Even the soundtrack to that disaster sold more, debuting at No. 7 with 116,000 copies.

Island Def Jam's Antonio "L.A." Reid famously came to Carey's rescue in 2005, guiding Mariah to her comeback with the multiplatinum The Emancipation of Mimi, which returned her to the top of the charts, proving it's still possible she can regain her commercial footing.

Still, these days it's a lot tougher to get traction in the marketplace. So we turned to a trio of veteran, one-time record label executives to ask what they'd do to jump-start the Elusive Chanteuse's career, and came away with some constructive suggestions.

Ed Eckstine, son of the legendary crooner Billy Eckstine and a former President of Mercury Records, where he guided Vanessa Williams to a successful singing career, approached the dilemma as a music man. He is currently producing a documentary on his father, My Dad was a Singer.

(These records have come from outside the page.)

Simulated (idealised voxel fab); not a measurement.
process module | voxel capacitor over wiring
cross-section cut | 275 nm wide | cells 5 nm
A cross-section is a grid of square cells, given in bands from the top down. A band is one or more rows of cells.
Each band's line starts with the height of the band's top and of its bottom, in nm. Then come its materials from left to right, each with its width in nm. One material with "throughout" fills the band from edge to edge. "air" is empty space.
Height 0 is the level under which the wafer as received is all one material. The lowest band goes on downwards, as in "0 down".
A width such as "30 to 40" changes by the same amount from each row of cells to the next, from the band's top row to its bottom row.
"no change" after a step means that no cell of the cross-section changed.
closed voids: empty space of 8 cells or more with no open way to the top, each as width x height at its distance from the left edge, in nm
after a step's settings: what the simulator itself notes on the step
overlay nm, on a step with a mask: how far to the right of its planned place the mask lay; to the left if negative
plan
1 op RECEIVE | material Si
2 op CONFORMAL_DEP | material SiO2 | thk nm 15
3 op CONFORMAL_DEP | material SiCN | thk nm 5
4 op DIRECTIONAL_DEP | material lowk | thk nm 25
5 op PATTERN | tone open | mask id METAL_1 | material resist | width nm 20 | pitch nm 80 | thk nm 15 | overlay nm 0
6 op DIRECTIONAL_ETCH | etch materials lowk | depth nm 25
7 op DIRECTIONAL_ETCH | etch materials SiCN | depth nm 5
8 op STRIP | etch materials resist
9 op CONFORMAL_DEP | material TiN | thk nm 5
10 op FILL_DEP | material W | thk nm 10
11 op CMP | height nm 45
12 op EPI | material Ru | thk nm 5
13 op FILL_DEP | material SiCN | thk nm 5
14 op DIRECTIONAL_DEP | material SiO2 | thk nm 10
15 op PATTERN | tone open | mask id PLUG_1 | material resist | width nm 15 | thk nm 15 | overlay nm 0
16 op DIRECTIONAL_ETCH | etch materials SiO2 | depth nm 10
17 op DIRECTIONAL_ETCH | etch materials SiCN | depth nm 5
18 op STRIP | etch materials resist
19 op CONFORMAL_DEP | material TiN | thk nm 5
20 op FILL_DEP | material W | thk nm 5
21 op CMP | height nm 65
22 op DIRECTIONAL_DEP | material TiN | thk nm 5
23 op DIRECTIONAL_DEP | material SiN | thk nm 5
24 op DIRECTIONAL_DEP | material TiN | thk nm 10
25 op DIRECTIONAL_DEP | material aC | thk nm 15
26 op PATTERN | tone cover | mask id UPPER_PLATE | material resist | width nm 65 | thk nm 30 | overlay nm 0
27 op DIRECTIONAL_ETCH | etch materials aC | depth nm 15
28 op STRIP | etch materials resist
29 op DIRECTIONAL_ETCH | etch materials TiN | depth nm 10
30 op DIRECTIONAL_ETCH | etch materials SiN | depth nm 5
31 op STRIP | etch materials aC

"As Mariah Carey enters her mid-40s, she must adjust to 'ever-shrinking' radio opportunities," he says. "She has to downsize her commercial expectations, but that could allow her to take some chances artistically."
Eckstine says Mariah should explore taking the Celine Dion route of a Las Vegas or Atlantic City residency, "a big show with bells and whistles, an over-the-top diva-ready extravaganza" might be the answer, where she can perform her hits and not worry about new material.

The veteran record man also suggests Carey might tone down the "va-va-voom" imagery, record an EDM-dance-Europop album or reunite with Clive Davis to provide her with some quality material.

"Dial up Pharrell and tell him to bring Nile Rodgers with him," he concludes.

Tom Vickers, a former A&R and music publishing executive at A&M, Capitol, Mercury and Almo Irving, thinks the 44-year-old Mariah has a disconnect with what was once her core audience: 14 to 18-year-old girls. "The biggest issue is she's a mother with two children of her own trying to appeal to teenagers."

His recommendation? Collaborate with hit songwriter-producers like Dr. Luke, Max Martin or "this year's model."

"Don't compete with women 20 years younger, but come with more mature versions of what they're doing that could hit a slightly older demographic," he says.  "Unfortunately, Mariah is no longer perceived as a role model by females nor a sex object by men. She's caught in between, which undercuts her relevance."

He also counsels Mariah to seek out duet partners that could broaden her audience, such as John Mayer or even an international star like Pitbull, create an "event" record based on a theme (a period songbook, an unplugged album, etc.) or set her sights on international territories where she has shown strength in the past. "It was not a smart career move getting into bitchy cat fights with Nicki Minaj on American Idol," says Vickers. "She's bound to suffer in comparison."

Publicity guru Bob Merlis, who spent most of his career at Warner Bros. Records, where he applied his magic touch to everyone from Madonna to Morrissey, quipped, "She should do a country record and a Howard Stern interview, where she has the time to explain herself that she doesn't get in those tabloid sound bites."

What he failed to mention was how a sit down with the King of All Media in the late '90s surfaced again during her 2001 breakdown. She went on a rant against Stern during an in-store appearance at Tower Records, saying his form of humor greatly upset her, during her period of "erratic behavior," which included an infamous drop-in on MTV's TRL, where she handed out ice cream bars and began a modified striptease to the astonishment of host Carson Daly.

Nearly 13 years later, Carey is seemingly content in her personal life, the mother of two and the by all accounts contented wife of the ubiquitous Nick Cannon. Her professional happiness is another story. Perhaps nothing short of a reunion with ex-husband Tommy Mottola can help Mariah regain her career mojo.  She's seemingly tried everything else.